Tel Aviv: 13 arrested in tent protest clash with police

Violence breaks out between demonstrators and officials when municipality try to shut pirated electricity in Levinsky Park camp site.

South Tel Aviv tent city 311 (photo credit: Ben Hartman)
South Tel Aviv tent city 311
(photo credit: Ben Hartman)
Around a dozen people were arrested during a violent confrontation with police at the Lewinsky Park tent city in south Tel Aviv on Monday.
The fracas erupted after municipality clerks escorted by two police officers arrived at the tent city in the late afternoon to dismantle the site’s pirated electricity hookup.
While there are conflicting narratives between the tent city residents and the police and municipality workers, what is clear is that a clash started and police ended up arresting 12 people at the scene.
According to tent city activist Kobi Shahar, when the police and clerks came to dismantle the electricity a resident took off his shirt and yelled at them, at which point police attacked him and used a taser gun to subdue him.
RELATED:"Rothschild tent encampment to be evacuated, court rules
Shahar also said that a couple dozen YASSAM riot police filed out of the Lewinsky police station and began arresting people and confiscating and breaking cell phones after people began taking their pictures. Shahar and other people at the scene added that police began to trample through the tent city, using knives to slice holes in tents and vandalize the property within.
While it hasn’t been proven that police willfully vandalized the tent city, the site was in disarray Monday afternoon with clothes, mattresses and personal belongings scattered across the site. In addition, several of the tents were broken down or had large holes cut in them.

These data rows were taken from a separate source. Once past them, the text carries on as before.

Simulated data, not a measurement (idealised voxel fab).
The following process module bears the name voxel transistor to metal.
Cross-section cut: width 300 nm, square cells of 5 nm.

Police and the Tel Aviv Municipality maintain that a Molotov cocktail and rocks were thrown at municipality workers and the police, a claim that could not be verified.
While residents of the tent city said nothing was thrown at police, a photographer at the scene said he saw protesters throw some sort of smoking object at the Lewinsky station, and showed photos he took of police walking through the smoke. He also stated that the violence from police only began after the object was thrown.
In a statement issued following the clashes, the Tel Aviv Municipality said that “the throwing of a Molotov cocktail, stones and glass bottles at municipality workers are violent and unacceptable actions. The city of Tel Aviv did not attempt to carry out an eviction of the Lewinsky tent city and respects the ruling issued by the Tel Aviv District Court.
“The municipality workers came to the site in order to disconnect a dangerous pirated electricity source, and according to what police told us, people threw a Molotov cocktail and stones at them.”
At one point Monday afternoon, Mario Barretti, the owner of a series of furniture stores across from the park, went to Lewinsky and began arguing with protesters.
When asked why he went to the park to confront the protesters, Barretti said “I’ve owned these stores here for over 25 years. What is happening here has nothing to do with the [social issues] protest movement.”
Barretti described the tent city at Lewinsky, located in one of Tel Aviv’s poorest neighborhoods, as being a den of iniquity, where African refugees and homeless drug addicts while away the days injecting and smoking drugs and creating a public menace.
“I supported the protests, I think it’s great that they came. There aren’t enough apartments in Israel, prices are too high, and daycare is too expensive. But this, this is something else. They’ve created a house for drug addicts and the homeless to take over.”